Trespassing rules are fairly clear when it comes to private property, and most PIs understand that they’re likely breaking the law if they sneak around a home or jump a fence. But commercial privacy laws can feel blurry. Is it illegal to go where customers go in a business and surveil them? Can you trespass in a lobby or parking lot? Does it matter who owns the space?
Let’s clear up some of the questions about commercial trespassing, what to avoid, and tips on staying within the law.
Businesses Can Be Open to the Public
While privacy and trespassing laws may vary by state, as a general rule there are two types of businesses. One type offers public accommodations, which means they’re open to the public so that potential customers can walk onto their property and explore their offerings. We see this all the time for businesses like restaurants, malls, theaters, hotels, and so on. In these cases, PIs can legally go where other customers can go, as long as they don’t break the law by trying to steal information, etc.
Even for public-facing businesses, there are areas of the businesses that are typically off-limits to the public. A common example is the kitchen in a restaurant – customers aren’t allowed to just walk into the kitchen in most situations. If a private investigator tries to go into an area where the public isn’t allowed, they could be guilty of trespassing, and this may lead to charges.
Some Businesses Aren’t Open to the Public at All
Other types of businesses are not open to the public, and people cannot just wander in without running into trouble. Most offices, for example, may have a small reception area but the majority of the offices are closed to the public unless they are specifically invited. There may also be studios that are hard at work on a project and are closed to the public and, indeed, very protective of their proprietary information.
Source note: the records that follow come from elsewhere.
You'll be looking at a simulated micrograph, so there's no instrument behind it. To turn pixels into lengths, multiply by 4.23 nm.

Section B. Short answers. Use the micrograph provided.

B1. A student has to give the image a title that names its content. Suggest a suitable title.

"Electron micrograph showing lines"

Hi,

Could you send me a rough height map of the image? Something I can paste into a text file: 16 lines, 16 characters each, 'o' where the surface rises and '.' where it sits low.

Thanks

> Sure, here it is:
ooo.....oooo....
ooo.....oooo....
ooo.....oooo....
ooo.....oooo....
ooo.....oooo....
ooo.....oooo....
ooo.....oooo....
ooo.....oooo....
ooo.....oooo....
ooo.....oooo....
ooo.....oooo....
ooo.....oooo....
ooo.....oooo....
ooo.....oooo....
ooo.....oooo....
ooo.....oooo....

In situations like these, entering the business property at all can be an act of trespassing, and may be dealt with accordingly. If you want access to company grounds like these, you’ll need to get consent from the owner of the business or someone in a similar position of authority.
Businesses Can Order PIs Off Their Property
Businesses have their limits, and they also have the right to not only refuse service in many cases, but also to order people off their property. Here is a Nationwide and Insight Service lawsuit that includes a case where a private investigator was charged for entering a dentist’s office under false pretenses. When the PI refused to leave, trespassing was also added to the claim.
But false pretenses aren’t the only thing that PIs need to consider. They may risk getting kicked out for different kinds of behavior. A frequent example is trying to interview other customers or staff, or similar activities that can disrupt people and drive away potential business. In this case, the business has the right to refuse entry, and trespassing charges often have an “interfere with business” definition that makes them applicable here.
Public Entry Doesn’t Apply During Off Hours
It’s common sense but needs to be mentioned. Just because the public is allowed inside a shop to browse during daylight hours does not mean it’s alright to walk into the same store when it’s closed. This isn’t just trespassing; it could also lead to burglary charges if a private investigator tries it on their own. The same is true of trying to stay on the premises as the business is closing – courts aren’t impressed by this trick.
Trespassing Can Lead to Many Kinds of Consequences
Trespassing laws not only vary by state but can also vary by degree. Many cases of casual trespassing count as infractions, which usually result in a small fine. More serious criminal trespass can be counted as a misdemeanor, and if trespassing occurred alongside other crimes, it may even be a felony.
Trespassing can also be cited in lawsuits, as seen in the example above. Here, the goal isn’t to prove criminal charges, but to show a civil court that the PI was acting illegally, and that the business deserves payment for damages caused, like loss of business.
If You’re Working for an Employer, Get Written Permission
Companies hire private investigators for many reasons. Often, PIs need access to company devices, security footage, and the ability to interview employees. That often means needing to work on company property. To avoid any issues, PIs should ask for written permission to be on company grounds. This can save a lot of time and ensures that PIs obey the law.
It’s usually easy to avoid trespassing if you put yourself in the position of the business and consider what they would allow or not allow for the average customer. Businesses with public areas can be places where PIs can gather information, observe people, and work on leads. However, the non-public places in businesses are still off-limits, and businesses have the ability to show a PI the door and charge them with trespassing if they don’t leave. If this presents a problem, work on getting permission for a specific interview or search before arriving at the business.